From Pulitzer Prize winner and former Poet Laureate Charles Simic comes a dazzling collection of poems as original, meditative, and humorous as the legendary poet himself.
This latest volume of poetry from Charles Simic, one of America’s most celebrated poets, demonstrates his revered signature style—a mix of understated brilliance, wry melancholy, and sardonic wit. These seventy luminous poems range in subject from mortality to personal ads, from the simple wonders of nature to his childhood in war-torn Yugoslavia.
For over fifty years, Simic has delighted readers with his innovative form, quiet humor, and his rare ability to limn our interior life and concisely capture the depth of human emotion. These stunning, succinct poems—most no longer than a page, some no longer than a paragraph—validate and reinforce Simic’s importance and relevance in modern poetry.
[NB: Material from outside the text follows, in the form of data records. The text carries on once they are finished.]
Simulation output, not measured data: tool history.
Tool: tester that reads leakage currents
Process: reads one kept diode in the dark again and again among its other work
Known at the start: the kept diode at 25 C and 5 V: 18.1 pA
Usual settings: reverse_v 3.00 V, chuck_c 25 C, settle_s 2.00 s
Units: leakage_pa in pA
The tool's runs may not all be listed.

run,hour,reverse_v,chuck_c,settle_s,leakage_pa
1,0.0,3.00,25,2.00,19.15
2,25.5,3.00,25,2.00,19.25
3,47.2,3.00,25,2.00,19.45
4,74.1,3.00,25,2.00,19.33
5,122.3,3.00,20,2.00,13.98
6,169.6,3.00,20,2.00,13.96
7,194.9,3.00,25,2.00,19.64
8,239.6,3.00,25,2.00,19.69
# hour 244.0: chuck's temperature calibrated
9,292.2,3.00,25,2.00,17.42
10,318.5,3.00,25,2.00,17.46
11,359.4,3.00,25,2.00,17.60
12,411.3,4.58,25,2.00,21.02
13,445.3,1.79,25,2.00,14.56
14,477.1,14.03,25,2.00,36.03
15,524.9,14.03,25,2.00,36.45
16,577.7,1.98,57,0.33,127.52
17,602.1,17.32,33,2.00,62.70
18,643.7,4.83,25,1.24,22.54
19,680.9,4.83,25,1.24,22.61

Charles Simic, poet, essayist, and translator, was born in Yugoslavia in 1938 and immigrated to the United States in 1954. Since 1967, he has published twenty books of his own poetry, in addition to a memoir; the essay collection The Life of Images; and numerous books of translations for which he has received many literary awards, including the Pulitzer Prize, the Griffin Prize, the MacArthur Fellowship, and the Wallace Stevens Award. Simic is a frequent contributor to The New York Review of Books and in 2007 was chosen as poet laureate of the United States. He is emeritus professor at the University of New Hampshire, where he has taught since 1973, and is distinguished visiting writer at New York University.